If you’ve got money you can afford to lose and a penchant for gambling, there’s no better time than now to plow that cash into bitcoin, the alternative currency that plunged in value over the past two days after hitting astronomical highs.
Let me be clear: I am not saying that, in the long run, bitcoin is a viable alternative currency. Many sophisticated thinkers have, at great length, established that it isn’t. And I’m not saying it’s a good investment. Bitcoin is far too volatile, and it’s not a good idea to bet on a single asset, anyway. In 2014, the price of a single bitcoin, currently trading at around $70, is as likely to be zero as $1000.
What I am saying is that there are plenty of reasons to believe that, as in many other classic economic bubbles, the world is full of “greater fools” ready to continue buying bitcoin and drive up its price again, even in the wake of the latest crash. Here’s an incomplete list of reasons why investors like the Winkelvoss twins are probably going to continue to pour money into bitcoin.
Bitcoins are generated through “mining”—a process that requires powerful computers to crack hard math problems, which sometimes reward their owners with a new cache of bitcoins. This isn’t some weird second-order outgrowth of how cryptocurrencies work—it’s a deliberate feature of bitcoin.
You can even graph, more or less exactly, the rate at which new bitcoins will be produced for the foreseeable future.
But mining those bitcoins doesn’t come cheap. One bitcoin miner told me that when he started less than a year ago, he and his team spent $3,000 on a high-performance PC workstation that generated 8 to 16 bitcoins a day, at a time when they were trading at $6 apiece.
But the process of mining bitcoins is getting harder. Today, he notes, a rig that generates bitcoins at that rate—like a system from Avalon that is designed solely to mine bitcoins at the fastest possible rate—will cost you 75 bitcoins, or $4,500 at today’s conversion rate. A few days ago, when bitcoin was trading at an all-time high of more than $220, a system from Avalon would have cost an eye-popping $16,500.
The folks who continue to mine bitcoin aren’t about to give up on the currency, no matter how much it looks like a speculative bubble that might never translate into a real means of exchange.

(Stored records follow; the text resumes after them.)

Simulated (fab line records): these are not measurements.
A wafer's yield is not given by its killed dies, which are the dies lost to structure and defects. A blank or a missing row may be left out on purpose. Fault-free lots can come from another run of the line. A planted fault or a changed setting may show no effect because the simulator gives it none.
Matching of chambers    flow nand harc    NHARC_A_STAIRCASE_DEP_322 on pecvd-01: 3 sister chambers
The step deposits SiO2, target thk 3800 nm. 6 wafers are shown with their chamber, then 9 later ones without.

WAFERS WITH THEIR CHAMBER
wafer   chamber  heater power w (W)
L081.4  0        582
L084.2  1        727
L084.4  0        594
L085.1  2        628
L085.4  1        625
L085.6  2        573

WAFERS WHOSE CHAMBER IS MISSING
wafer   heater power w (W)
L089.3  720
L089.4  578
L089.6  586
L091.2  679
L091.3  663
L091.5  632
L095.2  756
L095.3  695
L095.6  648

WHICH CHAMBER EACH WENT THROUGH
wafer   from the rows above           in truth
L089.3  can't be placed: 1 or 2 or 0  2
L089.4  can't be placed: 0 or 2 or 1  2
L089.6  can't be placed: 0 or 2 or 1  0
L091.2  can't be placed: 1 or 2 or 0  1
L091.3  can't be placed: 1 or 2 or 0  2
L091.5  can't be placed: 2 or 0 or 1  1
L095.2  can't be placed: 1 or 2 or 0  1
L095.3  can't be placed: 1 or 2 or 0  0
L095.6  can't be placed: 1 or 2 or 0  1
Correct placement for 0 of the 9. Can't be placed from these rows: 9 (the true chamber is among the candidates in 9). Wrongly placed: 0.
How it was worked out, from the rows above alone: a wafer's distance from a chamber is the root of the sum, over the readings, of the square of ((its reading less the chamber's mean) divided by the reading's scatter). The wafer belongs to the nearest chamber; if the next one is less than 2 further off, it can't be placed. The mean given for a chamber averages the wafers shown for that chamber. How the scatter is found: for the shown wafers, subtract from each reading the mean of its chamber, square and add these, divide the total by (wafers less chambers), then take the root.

Wait, you’re saying, bitcoin doesn’t have a central bank to print money: The whole point of the currency is that there can only ever be 21 million bitcoins in circulation. This is true. But it misses a more subtle point, which is that as of this writing, there are still only 11,015,725 bitcoins in circulation, or just over half of the ultimate number of bitcoins out there. This keeps the bitcoin miners active, and actively invested in the currency, because they’re all hoping to get rich. For now, bitcoin is essentially subject to a de-facto expansionary monetary policy, notes Pascal-Emmanuel Gobry in this fascinating post on the subject.
Printing money generally devalues a currency, but in this case, it’s been having the positive effect of keeping everyone excited about snatching up new bitcoins as they shake out of their mining rigs. The rate at which new bitcoins are being generated is, clearly, being swamped by speculation on their “real” value.
Every day, it seems, new startups devoted to bitcoin are announced. And nascent bitcoin currency exchanges like Coinsetter will allow people to trade bitcoin on margin and even short the currency. As with just about any other instrument, the more ways there are to trade bitcoin, the more liquid the market for it will become—up to a point.
As for retail, there are now electronics stores that accept only bitcoin, and ecommerce sites aimed at expats in China that skirt local banking strictures by accepting bitcoin. And that’s just two among an ever-growing list of hundreds of (mostly online) merchants that accept bitcoin.
Erik Voorhees, who makes his entire income from bitcoin, outlined in a post at Reddit a number of forces pushing investors into the currency, including “Cyprus scared the hell out of everyone,” and “An increasingly wide swath of the libertarian/gold & silver ‘hard money’ types are buying into bitcoin.”
Yes, I know, this article is part of the problem. But the fact remains that the tech press is bonkers about bitcoin—Quartz included. Bitcoin has all the elements of a good story. What could be better than mysterious hackers trying to create a stateless alternative to the world’s occasionally frighteningly mismanaged fiat currencies, with a roller-coaster ride of a market thrown in to keep the story surfacing in the news cycle again and again.
It’s a safe bet that, outside of techies, news and finance junkies, most of the world still has not yet heard of bitcoin. To the extent that bitcoin is a Ponzi scheme, dependent on ever more fools to buy into it in order to provide early adopters with profit, this is perhaps the most important reason why the value of bitcoin could continue to appreciate. Indeed, the Winkelvoss twins are explicit that this is their bet, too.
That depends. Because of the wild gyrations in price and possible black swans like theft, bitcoin is not something anyone should hope to hold onto for any length of time or rely on as a means of exchange. But should you gamble on bitcoin? That depends on whether you’re the type to wager money for fun and occasional profit. Just remember that, if you stick around long enough, the house always wins.